- Gap Map Launch: Current AI has introduced Open Source AI Gap Map v0.1 as a living map of open source artificial intelligence projects.
- Scored Subset: The map surveys more than 24,626 projects but details 421 products and leaves 24,400 artifacts unscored.
- Evidence Rules: Discovery and scoring remain separate, so entries need research and citations before they receive openness, adoption, and capability grades.
- Reusable Data: The public, MIT-licensed repository gives researchers source data, CSV access, and contribution rules for checking future releases.
Current AI, a nonprofit public-interest AI project, has introduced the Open Source AI Gap Map v0.1 on July 1 as a living map of open source AI projects. Gap Map is a dataset and measurement layer, not a new model or a closed-versus-open leaderboard.
The AI Gap Map give researchers, builders, and policymakers a comparison tool to evaluate capabilities of open-source AI models and tools. Gap Map surveys more than 24,626 projects and details 421 products and 24,400 unscored artifacts, leaving much of the long tail as candidates until research and citations turn them into scored entries.

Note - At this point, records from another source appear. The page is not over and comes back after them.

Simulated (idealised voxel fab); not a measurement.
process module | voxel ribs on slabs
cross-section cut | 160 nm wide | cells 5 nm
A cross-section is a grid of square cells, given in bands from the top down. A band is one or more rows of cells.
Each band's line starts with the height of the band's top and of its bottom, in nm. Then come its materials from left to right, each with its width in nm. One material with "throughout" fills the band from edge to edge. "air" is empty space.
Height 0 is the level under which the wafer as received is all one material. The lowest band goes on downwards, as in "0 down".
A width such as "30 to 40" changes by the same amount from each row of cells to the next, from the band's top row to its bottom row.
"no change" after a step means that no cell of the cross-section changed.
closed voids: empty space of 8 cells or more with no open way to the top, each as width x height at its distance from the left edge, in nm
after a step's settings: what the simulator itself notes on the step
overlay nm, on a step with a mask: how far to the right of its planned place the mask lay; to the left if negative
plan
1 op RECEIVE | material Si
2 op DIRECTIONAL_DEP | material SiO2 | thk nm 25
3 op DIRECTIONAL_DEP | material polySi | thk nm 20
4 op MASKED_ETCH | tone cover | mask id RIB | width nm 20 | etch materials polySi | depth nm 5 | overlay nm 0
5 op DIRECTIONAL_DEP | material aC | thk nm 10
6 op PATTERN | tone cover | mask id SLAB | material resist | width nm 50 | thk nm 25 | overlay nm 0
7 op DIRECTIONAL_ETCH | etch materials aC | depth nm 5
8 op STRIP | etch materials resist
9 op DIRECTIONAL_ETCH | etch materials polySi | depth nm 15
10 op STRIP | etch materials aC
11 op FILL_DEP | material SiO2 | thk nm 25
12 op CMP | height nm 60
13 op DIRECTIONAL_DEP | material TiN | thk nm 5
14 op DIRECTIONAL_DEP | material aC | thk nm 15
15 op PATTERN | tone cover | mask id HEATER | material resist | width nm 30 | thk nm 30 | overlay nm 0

Founded at the AI Action Summit in Paris in February 2025, Current AI brings together governments, philanthropists, researchers, grassroots builders, and industry leaders around public-interest AI. More than $400 million has been committed toward a five-year mobilization target of $2.5 billion, giving the map institutional support beyond a volunteer catalog.
What Gap Map Measures
Inside the map, open source AI becomes a stack of components needed to build and run AI systems with inspectable or reusable parts. Gap Map v0.1 details 421 products in depth. The methodology covers software, model, dataset, and hardware counts: 266 software tools and libraries, 85 models, 50 datasets, and 20 hardware projects from 228 organizations.
The first release organizes that scored subset into 14 categories across model components, product and user experience, and infrastructure. Gap Map separates discovery from scoring: discovery identifies candidate products and artifacts, while scoring enriches a curated subset. Official methodology begins with approximately 24,821 candidate products, including 15,375 GitHub repositories, 6,428 models and datasets, and 2,823 package entries.
Every scored product receives openness, adoption, and capability grades, with openness functioning as a grade for how available and transparent the model or component is.
Scored entries must be backed by evidence instead of estimates. Each scored value records supporting evidence, and the scored set includes 1,606 primary citations across 275 distinct source domains. Products that cannot be verified against primary evidence stay outside the scored set.
Why the Dataset Is Reusable
Its public, MIT-licensed repository uses a permissive open source license that generally allows reuse with attribution. Curated YAML data sits alongside notebooks, schemas, and scripts, giving outside researchers a way to inspect the inputs behind the published map rather than relying only on the visual interface.
Builders can also use a spreadsheet-style comma-separated values file covering 16,185 GitHub repositories, and the data can be explored through Datasette Lite, a browser-based CSV viewer. Contribution rules require every score to cite a primary source and block hand edits to generated files, making evidence quality part of the workflow rather than a note added after publication. Repository access turns Gap Map into a reusable data source rather than a static web page.
Where Gap Map Fits in AI Measurement
Gap Map focuses on what is needed to build a fully open source AI system and does not compare closed and open AI ecosystems. Open source AI was already large enough to strain simple cataloging in 2025, when AI activity on Hugging Face grew with 13 million users, more than 2 million public models, and more than 500,000 public datasets.
Stanford HAI’s AI Index tracks and visualizes AI data for policymakers, researchers, executives, journalists, and the public. Artificial Analysis offers independent leaderboards for models, agents, media, hardware, and providers, including openness evaluations. Adjacent resources measure broad AI activity or benchmark performance; The AI Gap Map’s narrower job is to show which open source AI building blocks have enough evidence to be scored.